Hello someone Calrec pre / eq PQ2462, I have two modules in a rack to use with condenser microphones, the truth is that they give me a lot of noise when I activate the phantom power. . I would like to find some documentation about them. The pcb is marked as PQ 815-022-9
Do you mean
(a) that the pre-amp is quiet when using a dynamic microphone, but activating phantom power (not needed for dynamic mics) makes that output noisy?
(b) the line input is quiet but the microphone input is noisy when PP is on?
I think I should tell you a bit about the state of the equipment, which I think is faulty for the person who decided to rack mount them.
First of all, the power supply has used a system that I do not like, the transformer only has one winding. With that winding they get + - 16.50 + 5v and with an unorthodox system they get + 43v.
On the other hand, the output signal of the preamplifier is quite low, I suppose because it does not have the master bus of the amplification stage of the original mixer, I want to think that the source gets a lot of noise and when amplifying with the instrument input of a sound card you find a lot of noise, when you use it as a line input the output is low and when amplifying it the same thing happens when you use the microphone input, a lot of background noise.
The microphone part uses an akg 541a, which I also have to put away and well kept so that it does not pick up noise from the street and similar things, but it is also noisy.
At the output of the two preamps apart from having a lot of AC component 50hz 100hz, there is a brutal noise from 200hz to 15,000hz
I think the interesting thing is to change the source and if it can be put out with a transformer that has a winding to get + - 16 another winding for 5v and maybe a separate transformer to take out the 48v. I have no documentation of this preamplifier, it would be nice to know something else , pinout etc..

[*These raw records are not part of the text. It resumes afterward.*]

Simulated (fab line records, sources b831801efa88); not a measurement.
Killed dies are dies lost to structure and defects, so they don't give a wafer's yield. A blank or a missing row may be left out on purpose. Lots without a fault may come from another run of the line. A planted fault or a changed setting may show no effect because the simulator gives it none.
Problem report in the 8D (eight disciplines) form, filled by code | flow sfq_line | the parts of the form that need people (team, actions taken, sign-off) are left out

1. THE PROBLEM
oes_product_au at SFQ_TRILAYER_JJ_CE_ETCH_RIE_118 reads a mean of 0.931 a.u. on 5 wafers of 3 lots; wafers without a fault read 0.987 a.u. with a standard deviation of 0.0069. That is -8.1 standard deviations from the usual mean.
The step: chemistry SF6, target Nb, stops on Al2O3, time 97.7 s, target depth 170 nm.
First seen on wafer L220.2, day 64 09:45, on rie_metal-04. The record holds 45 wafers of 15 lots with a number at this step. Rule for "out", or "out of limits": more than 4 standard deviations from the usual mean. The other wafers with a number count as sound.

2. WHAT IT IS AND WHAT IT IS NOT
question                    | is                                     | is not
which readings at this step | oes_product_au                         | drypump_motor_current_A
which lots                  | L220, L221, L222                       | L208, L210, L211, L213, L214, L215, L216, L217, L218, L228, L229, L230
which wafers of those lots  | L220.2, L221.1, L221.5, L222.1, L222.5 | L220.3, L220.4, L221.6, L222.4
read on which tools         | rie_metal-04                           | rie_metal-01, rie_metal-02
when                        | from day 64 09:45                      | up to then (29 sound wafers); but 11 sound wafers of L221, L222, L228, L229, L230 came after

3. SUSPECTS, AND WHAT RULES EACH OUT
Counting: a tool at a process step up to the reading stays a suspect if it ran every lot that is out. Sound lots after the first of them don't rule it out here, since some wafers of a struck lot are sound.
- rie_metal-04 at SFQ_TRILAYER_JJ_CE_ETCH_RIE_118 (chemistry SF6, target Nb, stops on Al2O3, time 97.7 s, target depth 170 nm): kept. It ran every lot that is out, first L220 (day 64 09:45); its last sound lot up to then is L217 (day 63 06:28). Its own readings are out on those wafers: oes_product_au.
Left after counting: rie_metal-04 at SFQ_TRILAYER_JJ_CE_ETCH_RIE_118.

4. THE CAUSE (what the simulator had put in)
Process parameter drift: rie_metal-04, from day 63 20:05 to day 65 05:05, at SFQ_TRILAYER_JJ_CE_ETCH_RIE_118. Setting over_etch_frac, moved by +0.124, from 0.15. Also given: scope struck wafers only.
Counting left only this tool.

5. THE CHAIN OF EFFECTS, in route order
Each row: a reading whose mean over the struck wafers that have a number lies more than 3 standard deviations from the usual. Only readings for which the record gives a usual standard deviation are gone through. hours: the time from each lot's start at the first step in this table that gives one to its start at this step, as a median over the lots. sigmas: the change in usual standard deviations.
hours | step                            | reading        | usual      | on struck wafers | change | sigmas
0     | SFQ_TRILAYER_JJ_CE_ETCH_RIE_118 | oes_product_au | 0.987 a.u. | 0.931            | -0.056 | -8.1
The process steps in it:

The AKG451 needs decent phantom power. Any chance to test it on another preamp?
Or test the Calrec with another phantom powered mic?
Saying things like "a lot of noise" is a bit vague. You should separate the measurement of the pre-amp and the microphone.
To test the pre-amp, you will need either a battery-powered signal generator or else a mains-powered generator feeding a 1:1 bal-un transformer used in reverse. The generator should have a switched output range going down to less than 1mV. Feed pins 2 and 3 of the pre-amp XLR input connector from the centre-tapped winding of the transformer, with the centre-tap of the transformer winding taken to the pre-amp ground (XLR pin 1). If you are using the battery signal generator, connect the signal generator output terminals to the XLR pins 2 and 3 and also to a series pair of 1K Ohm resistors, and take the junction of the two resistors to pin 1.
Connect a good-quality multimeter on a.c. range across the output of the pre-amp, plus an oscilloscope if you have one available.
You are now in a position to make some basic signal/noise ratio measurements of the pre-amp, as well as frequency response and maximum output level tests.
It used to be quite common to use a voltage tripler rectifier on the secondary of the mains power supply of an amplifier or a pre-amp for PP generation. One of my early designs worked in that way.